Ashmore dissects emerging market exodus
Hedge funds were the biggest sellers in the exodus from emerging market debt this summer, after expected Japanese investor flows into the asset class never materialised, according to EM-focused fund house Ashmore.
Having put highly leveraged short-term bets on EM debt, hedge funds were left high and dry when banks recalled financing after the US Federal Reserve hinted that it would start ‘tapering’ quantitative easing, says Jan Dehn, Ashmore’s co-head of research.
Global flows poured into EM debt in the first quarter, following strong performance in 2012. The money mostly came from large institutional investors, which arrived in droves, says Dehn. UK-based Ashmore’s AUM increased by 10% in the first quarter this year, he notes.
In his view, the key to the subsequent carnage lay in the Nikkei 225 Index rallying, and specifically, what US hedge funds thought this signalled.
A combination of quantitative easing in Japan, which started in November, and significant government spending from the start of 2013, led to huge gains in the Nikkei. Between mid-November and the end of March, it rose 43%.
As Japanese institutions moved out of safe-haven Japanese government bonds (JGBs), EM bond yields rose sharply. As such, hedge funds figured local pensions and insurers would shift from JGBs into EM debt.
“You had all of the Wall Street investment banks telling hedge funds to get in there before the Japanese money,” Dehn says.
But this great migration never happened, because Japanese investors were rotating out of bonds and into their domestic stock market.
“In April, we were actually seeing redemptions from our Japanese investors from EM debt,” says Dehn. “They were charging into the Nikkei index, which was the fastest money in the world at the time.” The Nikkei was up 15% in April and by May 20 had gained another 13%.
Japanese investors stayed clear of EM debt, argues Dehn, because it was starting to look overbought – the Emerging Markets Bond Index rose 4% in April.
In the absence of the expected surge of Japanese money, hedge funds suddenly found themselves in an asset class that looked increasingly expensive and risky, following rapid first-quarter inflows, a big portion of which were highly leveraged.
Then came Fed chairman Ben Bernanke’s comments on May 21, when he gave the first indications that the Fed would ease off QE in the US.
The resultant spike in US Treasury yields to nearly 3% from 1.96% the day before the comments, sent the Nikkei into freefall. The index fell 17% in just over two weeks, sparking a rush by Japanese investors back into JGBs.

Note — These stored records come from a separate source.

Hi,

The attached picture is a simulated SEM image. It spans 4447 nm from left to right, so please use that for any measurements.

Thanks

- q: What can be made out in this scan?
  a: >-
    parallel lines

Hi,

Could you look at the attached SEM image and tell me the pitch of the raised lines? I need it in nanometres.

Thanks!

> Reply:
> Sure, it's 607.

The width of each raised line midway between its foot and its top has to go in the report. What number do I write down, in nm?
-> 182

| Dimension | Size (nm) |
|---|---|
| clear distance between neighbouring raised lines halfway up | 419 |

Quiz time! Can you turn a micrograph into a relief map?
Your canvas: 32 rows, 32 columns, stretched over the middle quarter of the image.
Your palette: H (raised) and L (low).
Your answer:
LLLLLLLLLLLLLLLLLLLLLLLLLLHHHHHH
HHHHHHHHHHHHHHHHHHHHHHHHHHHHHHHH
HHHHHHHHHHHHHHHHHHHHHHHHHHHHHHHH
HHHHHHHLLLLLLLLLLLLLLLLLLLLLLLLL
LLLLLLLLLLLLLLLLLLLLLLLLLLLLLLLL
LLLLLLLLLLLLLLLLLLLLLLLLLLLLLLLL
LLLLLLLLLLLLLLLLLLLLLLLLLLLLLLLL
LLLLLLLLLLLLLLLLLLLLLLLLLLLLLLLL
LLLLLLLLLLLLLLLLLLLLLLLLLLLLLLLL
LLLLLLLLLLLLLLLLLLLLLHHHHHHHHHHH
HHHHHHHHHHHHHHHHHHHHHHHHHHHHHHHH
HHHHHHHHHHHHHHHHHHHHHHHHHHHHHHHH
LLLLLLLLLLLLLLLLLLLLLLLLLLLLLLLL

The thought of buying EM debt couldn’t have been further from their minds, Dehn says. “Suddenly the whole premise of that speculative trade – to front-run Japanese real money – had disappeared,” he adds.
The Fed’s comments ultimately triggered a sell-off in EM debt. Dehn notes that hedge funds were forced to sell into falling market because the Fed’s comments had scared the banks providing the leverage to finance the positions.
Prime brokers received calls from their risk control desks, saying they didn’t understand where US monetary policy was going and it was time to pull out. “They did what investment banks always do in bear markets, and shut down,” says Dehn.
As a result, a number of EM hedge funds recorded losses in June. Brevan Howard Asset Management’s flagship master fund, with $29 billion in AUM, recorded its largest monthly loss since 2008, dropping -2.9%.